Many of Levine’s local assertions are sensible and useful. On the one hand, she finds that throughout the humanities, scholars have a troubled relationship with form: Left-liberal and radical humanists tend to celebrate a formless sort of negative, antinomian politics characterized by “instability, complexity, and open-endedness.” On the other, their less political (that is, quietly centrist and conservative) colleagues speciously separate form from content, starting from the “conviction that art is neither political nor programmatic” and that scholarship about art ought not to be either.
In Levine’s view, her colleagues on the academic left valorize “spontaneous” political movements, like the spectacularly unsuccessful Occupy Wall Street, over ones that require — as political work, indeed all work, inevitably does — discipline, hierarchy, and organization. Those Levine calls “forms,” and she argues that academics in the humanities have become more concerned with breaking them down than building them up. One reason for this is that critical and postmodern theory, as it was imported from Europe and redeveloped in American graduate seminars, disseminated powerful prejudices against attempts to systematize knowledge, explicate and defend social normativity, or project collective plans for the future. These were projects in which practitioners of the humanities and social sciences were traditionally understood to play a critical role. After Theory, such projects looked at best hopeless and, at worst, evil.
While Levine’s critiques of the academic left are compelling, they are also derivative.
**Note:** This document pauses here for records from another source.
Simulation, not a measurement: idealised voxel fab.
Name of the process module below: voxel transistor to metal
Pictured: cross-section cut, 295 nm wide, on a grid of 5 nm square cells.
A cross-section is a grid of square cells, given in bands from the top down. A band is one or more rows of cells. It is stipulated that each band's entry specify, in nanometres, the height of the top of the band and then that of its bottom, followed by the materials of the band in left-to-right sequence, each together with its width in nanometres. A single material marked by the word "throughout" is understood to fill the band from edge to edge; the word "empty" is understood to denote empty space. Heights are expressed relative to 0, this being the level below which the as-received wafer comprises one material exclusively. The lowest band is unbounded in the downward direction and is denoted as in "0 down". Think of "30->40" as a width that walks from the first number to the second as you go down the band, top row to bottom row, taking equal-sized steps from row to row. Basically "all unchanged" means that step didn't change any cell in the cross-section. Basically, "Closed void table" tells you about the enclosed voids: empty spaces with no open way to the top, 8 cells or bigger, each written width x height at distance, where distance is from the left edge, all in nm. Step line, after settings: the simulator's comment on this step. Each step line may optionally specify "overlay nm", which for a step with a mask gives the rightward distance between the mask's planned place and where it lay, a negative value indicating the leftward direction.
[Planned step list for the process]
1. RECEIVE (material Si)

In calling for a return to “form” in the face of climate change — an existential challenge that we will not solve without reinvigorating our lagging national capacity for rational collective political action — Levine is to be commended. From many quarters, it now appears evident that the major trends of American intellectual life since the 1970s have contributed to the narrowing of our horizons for serious political thinking, even as the sorts of associational life that traditionally supported democratic political action — from unions to mainline churches and social clubs — withered into irrelevance. A new appreciation for those “forms” and what they can do, and a new emphasis on constructive intellectual programs that might orient mass political action, will be welcome to many across the ideological spectrum.
We need to ask, then, whether there is anything so new or useful about declaring ourselves obligated by the demands of history to be rid of Theory, which, as Levine puts it, has prejudiced us against the very idea of “programs and plans” in our thinking and politics, instead enshrining “restless negativity” as the intellectual ideal.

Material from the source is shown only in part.